Investigating students’, teachers’ and designers’ ideas about design and developing design activities for Indian middle school students.

Students’ images of designers

Investigation into Indian elementary and middle school students’ images of designers using the ‘Draw a designer at work’ test was conducted with 511 students from Classes 5 to 9 from a school located in Mumbai. Findings indicate that Indian elementary and middle school students, with no experience in D&T, perceive designers mostly as fashion/dress designers or artists. Designing is associated more with arts and less with engineering and technology.

These results are consistent with our earlier work on Indian middle school students’ ideas about design and designers using written responses, where students demonstrated an incomplete understanding of design and designing. In the present study students, mostly older ones depicted gender and professional stereotypes: design as engineering or building shown more often by boys was mostly associated with male designers. Insights from the study have implications for curriculum development at the school level in India.

 

Publications

Ara, F., Chunawala, S. and Natarajan, C. (2013). Investigating Indian elementary and middle school student’s images of designers. Design and Technology Education: An International Journal 18 (2), 50-65.

Ara, F., Chunawala, S and Natarajan C. (2011). A Study Investigating Indian Middle School Students Ideas of Design and Designers. Design and Technology Education: An International Journal, 16.3, 62-73.

Designing with and without make

A debate in D&T education has revolved around the importance of freedom to design without the constraint of having to make versus the benefits of making. A study of Indian middle school students was undertaken to see the differences between the two situations. Two different sets of students from Class 7, about 14 to 25 in each set, were given the brief to solve the same real-world design problem. One set was told that they would have to make the artefact they has designed, while the other did not have to make their solutions work. Students’ design solutions were compared in terms of elements of creativity and their design decision skills. Students unconstrained with making showed more evidences of creativity and risk taking. However, students in a design-with-make activity had and used the greater number of opportunities to make design decisions that were conceptual, technical, constructional, aesthetic or marketing. The making activity also allowed students to recreate the entire design process and develop skills in designing. It is proposed that both the activities need to be used in design education to foster students’ creativity and design decision skills.

Publication:

Ara, F., Chunawala, S., & Natarajan, C. (2013). Students as designers and makers: Indian middle school students’ creative solutions to design-without-make and design-with-make activities, Paper presented at the Designing Design Education for India Conference, 13-15 March, 2013, Pune India.
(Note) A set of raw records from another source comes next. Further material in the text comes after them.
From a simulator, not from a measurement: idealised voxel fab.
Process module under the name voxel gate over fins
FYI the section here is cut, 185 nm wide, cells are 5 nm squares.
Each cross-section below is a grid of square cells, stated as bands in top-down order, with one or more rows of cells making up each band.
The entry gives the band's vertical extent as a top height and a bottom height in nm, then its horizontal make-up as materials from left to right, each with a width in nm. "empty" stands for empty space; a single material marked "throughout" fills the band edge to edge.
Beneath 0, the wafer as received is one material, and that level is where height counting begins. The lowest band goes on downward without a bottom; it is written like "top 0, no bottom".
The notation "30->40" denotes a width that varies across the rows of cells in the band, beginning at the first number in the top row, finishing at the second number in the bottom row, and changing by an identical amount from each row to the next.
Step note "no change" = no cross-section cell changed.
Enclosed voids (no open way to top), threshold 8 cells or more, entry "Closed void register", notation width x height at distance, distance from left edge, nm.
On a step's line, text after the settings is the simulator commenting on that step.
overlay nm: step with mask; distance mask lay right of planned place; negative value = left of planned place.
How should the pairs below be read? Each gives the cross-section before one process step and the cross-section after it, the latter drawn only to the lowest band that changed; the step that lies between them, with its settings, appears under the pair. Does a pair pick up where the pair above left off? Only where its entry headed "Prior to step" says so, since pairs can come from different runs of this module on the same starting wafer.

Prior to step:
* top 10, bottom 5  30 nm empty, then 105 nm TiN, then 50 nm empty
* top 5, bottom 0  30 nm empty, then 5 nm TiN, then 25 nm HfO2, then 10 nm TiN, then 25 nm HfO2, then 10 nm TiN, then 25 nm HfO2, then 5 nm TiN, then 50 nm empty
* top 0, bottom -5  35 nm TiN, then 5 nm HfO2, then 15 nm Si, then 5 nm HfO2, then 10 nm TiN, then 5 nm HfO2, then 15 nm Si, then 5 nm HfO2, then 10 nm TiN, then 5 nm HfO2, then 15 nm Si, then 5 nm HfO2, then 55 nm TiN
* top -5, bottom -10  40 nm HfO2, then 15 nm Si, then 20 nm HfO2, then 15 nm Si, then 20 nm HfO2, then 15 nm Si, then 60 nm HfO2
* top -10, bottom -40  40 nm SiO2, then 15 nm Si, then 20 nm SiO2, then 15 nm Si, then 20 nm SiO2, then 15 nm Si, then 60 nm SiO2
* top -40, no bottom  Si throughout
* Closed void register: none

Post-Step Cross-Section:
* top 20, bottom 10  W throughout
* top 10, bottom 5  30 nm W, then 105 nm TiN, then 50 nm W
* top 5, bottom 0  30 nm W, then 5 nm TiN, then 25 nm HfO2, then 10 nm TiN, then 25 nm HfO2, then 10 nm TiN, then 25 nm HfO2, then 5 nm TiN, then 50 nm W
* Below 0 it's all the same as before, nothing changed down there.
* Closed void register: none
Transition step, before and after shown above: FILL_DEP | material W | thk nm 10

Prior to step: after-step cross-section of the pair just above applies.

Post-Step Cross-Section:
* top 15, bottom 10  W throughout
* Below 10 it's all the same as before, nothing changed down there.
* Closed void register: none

Exploring unfamiliar artefacts

This study explores the strategies employed by Indian middle-school students working in groups to identify three unfamiliar artefacts. The activity described in the study was aimed at sensitising students to the close link between form and function and to bring a certain amount of uncertainty in the tasks before the actual design task. It was part of a larger study  that explored students’ ideas about design and designers before and after they engaged in design related activities. Twenty two students of class 7 worked in six groups of three or four members and the entire exchange was video-recorded. The verbatim transcription of the conversation within the groups and the actions and gestures executed by students were categorised. Groups came up with various accidental functions for the three artefacts and only three groups were successful in identifying the intended functions of all three artefacts. All groups utilised similar strategies while trying to identify the artefacts however they differed in the frequency of use of these strategies. Cognitive strategies included active discussions within the group and handling strategies involved manipulation of the artefacts by the group members. Groups which were less interactive, less critical of others ideas and less defensive of their own ideas were unsuccessful in  identifying the intended functions of the artefacts.

Publication:

Ara, F., Natarajan, C. and Chunawala, S. (2009). A Study Exploring the Strategies Utilised by Indian Middle-School Students in Identifying Unfamiliar Artefacts. Design and Technology Education: An International Journal, 14.3, 47-57.

All of the above projects formed part of a doctoral thesis:
Ara, F. (2013). Investigating students’, teachers’ and designers’ ideas about design and developing design activities for Indian middle school students. Doctoral Thesis. Mumbai: HBCSE, TIFR Deemed University.